After hearing of the horrendous shootings in a Colorado movie theater, I mentioned to my wife Liz that "At least no one has mentioned the 'A word'". "What?" she said. "You know, said that the shooter was autistic".
The next day, I hear that news commentator Joe Scarborough said,
"As soon as I hear about this shooting, I knew who it was. I knew it was a young, white male, probably from an affluent neighborhood, disconnected from society — it happens time and time again. Most of it has to do with mental health; you have these people that are somewhere, I believe, on the autism scale," said Scarborough, whose son has Asperger's syndrome. "I don't know if that's the case here, but it happens more often than not. People that can walk around in society, they can function on college campuses — they can even excel on college campuses — but are socially disconnected."
While I've come to expect such drivel from uniformed people that lump all seemingly similar things together, do I really want to get the same stuff from someone who is the father of someone on the autism
Well, old Joe felt the heat after his comments, and has backpedaled.

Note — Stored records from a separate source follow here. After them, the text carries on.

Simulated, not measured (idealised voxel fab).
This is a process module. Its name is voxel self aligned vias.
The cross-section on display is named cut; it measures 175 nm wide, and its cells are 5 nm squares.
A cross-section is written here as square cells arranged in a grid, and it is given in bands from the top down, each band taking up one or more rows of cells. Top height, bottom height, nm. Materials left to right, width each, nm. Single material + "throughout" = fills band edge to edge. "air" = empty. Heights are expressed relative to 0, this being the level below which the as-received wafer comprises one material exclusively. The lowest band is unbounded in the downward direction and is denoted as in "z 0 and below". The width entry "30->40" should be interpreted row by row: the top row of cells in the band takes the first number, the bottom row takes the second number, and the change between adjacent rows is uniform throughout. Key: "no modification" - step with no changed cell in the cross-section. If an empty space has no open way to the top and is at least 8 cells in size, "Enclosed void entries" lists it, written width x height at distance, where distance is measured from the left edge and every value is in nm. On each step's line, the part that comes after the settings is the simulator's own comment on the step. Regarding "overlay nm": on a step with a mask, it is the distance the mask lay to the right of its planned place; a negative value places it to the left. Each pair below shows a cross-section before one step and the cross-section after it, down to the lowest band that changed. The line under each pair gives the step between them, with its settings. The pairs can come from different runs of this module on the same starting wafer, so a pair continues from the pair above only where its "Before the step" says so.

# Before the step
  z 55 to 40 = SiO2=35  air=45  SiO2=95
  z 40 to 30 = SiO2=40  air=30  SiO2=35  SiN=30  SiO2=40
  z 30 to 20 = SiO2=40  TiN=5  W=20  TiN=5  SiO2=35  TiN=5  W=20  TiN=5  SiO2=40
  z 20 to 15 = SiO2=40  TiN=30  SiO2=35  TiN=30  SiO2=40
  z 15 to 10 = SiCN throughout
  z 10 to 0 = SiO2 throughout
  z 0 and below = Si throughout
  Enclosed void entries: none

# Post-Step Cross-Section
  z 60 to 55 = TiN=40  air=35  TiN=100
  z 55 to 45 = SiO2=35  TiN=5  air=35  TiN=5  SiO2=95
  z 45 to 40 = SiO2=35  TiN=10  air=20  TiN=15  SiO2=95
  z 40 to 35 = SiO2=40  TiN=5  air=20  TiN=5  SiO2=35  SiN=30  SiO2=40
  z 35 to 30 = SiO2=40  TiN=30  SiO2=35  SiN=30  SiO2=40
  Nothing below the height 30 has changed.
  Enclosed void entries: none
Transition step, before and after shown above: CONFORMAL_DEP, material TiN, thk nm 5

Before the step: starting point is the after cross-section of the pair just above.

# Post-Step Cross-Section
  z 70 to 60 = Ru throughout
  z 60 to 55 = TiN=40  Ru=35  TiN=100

But that's not what bothers me.
What bothers me is that Joe Scarborough has outed himself as one wholly disconnected father. I mean, come on. Who that has someone autistic in their family refers to them as being on the autism scale? I mean, what responsible parent hasn't been to enough IEP meetings, read enough literature, talked enough to know that it's the autism spectrum? And who, who has a son that struggles to be understood and to fit in, would even think of associating autism with what happened in Colorado? I mean, how exactly will such comments lead to greater understanding and acceptance of those who are autistic?
Joe's phoning it in. It appears he's the dad that mothers all complain about. The one that disengages, backs off, and lets mom handle it. The ugly, stereotypical disconnected dad.
I'm sorry for Joe, and more sorry for Mrs. Scarborough and their son.